Lead Opinion
Cоnviction is for cattle theft. Punishment, two years in the penitentiary.
Appellant and Charley Jackson (owner of the alleged stolen animal), are both negroes living in the same community. Jackson bought a cow with a calf about a month and a half old. He kept the calf for more than a year, marking it with two splits in each ear. It disappeared and was gone some six months when it came back to Jackson’s premises. It was then apparently marked with one split in the left ear and half overcrop in the right. This wаs appellant’s mark and he claimed the animal as his property asserting that he had raised it. It is not necessary to set out the evidence pro and con relative to identity of the animal. State’s witnesses testified that the scars of the original marks were discernible, and explained in detail the appearance of the ears showing where they had been remarked. These were all disputed issues of fact going to establish ownership. The jury was not without evidence to warrant their finding that the animal bеlonged to Jackson.

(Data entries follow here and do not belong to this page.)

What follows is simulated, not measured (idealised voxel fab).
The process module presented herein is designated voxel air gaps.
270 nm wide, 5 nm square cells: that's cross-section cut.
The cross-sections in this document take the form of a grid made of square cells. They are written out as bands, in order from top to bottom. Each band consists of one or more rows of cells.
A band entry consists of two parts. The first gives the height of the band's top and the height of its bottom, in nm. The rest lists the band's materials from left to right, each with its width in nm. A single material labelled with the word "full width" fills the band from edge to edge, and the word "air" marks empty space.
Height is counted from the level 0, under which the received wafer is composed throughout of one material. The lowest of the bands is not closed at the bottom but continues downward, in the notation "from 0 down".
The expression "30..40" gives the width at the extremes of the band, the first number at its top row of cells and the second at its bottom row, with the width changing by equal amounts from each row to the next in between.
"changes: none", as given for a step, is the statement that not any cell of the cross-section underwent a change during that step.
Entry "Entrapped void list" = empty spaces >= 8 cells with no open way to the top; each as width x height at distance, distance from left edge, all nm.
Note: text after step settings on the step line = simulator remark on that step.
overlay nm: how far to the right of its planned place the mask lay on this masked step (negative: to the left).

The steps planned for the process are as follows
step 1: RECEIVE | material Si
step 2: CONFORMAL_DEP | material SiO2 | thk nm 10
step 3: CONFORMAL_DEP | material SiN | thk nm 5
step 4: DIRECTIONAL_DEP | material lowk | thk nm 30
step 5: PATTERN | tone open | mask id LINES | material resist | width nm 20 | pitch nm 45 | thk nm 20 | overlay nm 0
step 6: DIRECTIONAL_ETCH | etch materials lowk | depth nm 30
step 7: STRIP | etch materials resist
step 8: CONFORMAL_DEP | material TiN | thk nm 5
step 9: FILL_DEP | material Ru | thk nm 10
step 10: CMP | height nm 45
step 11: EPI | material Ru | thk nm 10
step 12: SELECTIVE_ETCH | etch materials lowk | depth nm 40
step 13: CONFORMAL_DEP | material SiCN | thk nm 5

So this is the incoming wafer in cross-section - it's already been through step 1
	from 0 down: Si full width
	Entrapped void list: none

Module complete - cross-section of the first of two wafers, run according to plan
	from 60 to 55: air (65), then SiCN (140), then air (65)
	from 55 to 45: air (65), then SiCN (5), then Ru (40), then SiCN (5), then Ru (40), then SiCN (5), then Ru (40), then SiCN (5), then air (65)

We think the court committed no error in refusing the special charges. Where applicable the issues were sufficiently covered by the main сharge. Neither do we find basis for the complaint that the charge given was erroneous in limiting the defense to appellant’s claim of ownership. The evidence made no other issue.
While the prosecuting attorney was making his closing argument he used the following language:
“Gentlemen of the Jury: If there is a member of this jury who is a member of any sеct, organization or clan whose purposes and designs are the more rigid enforcement of the criminal laws of this State, and who believes that the criminal laws have not been and are not being enforced as they should be, you have an opportunity *358 in this case to demonstrate your sincerity to the teaching and doctrine of suсh organization.”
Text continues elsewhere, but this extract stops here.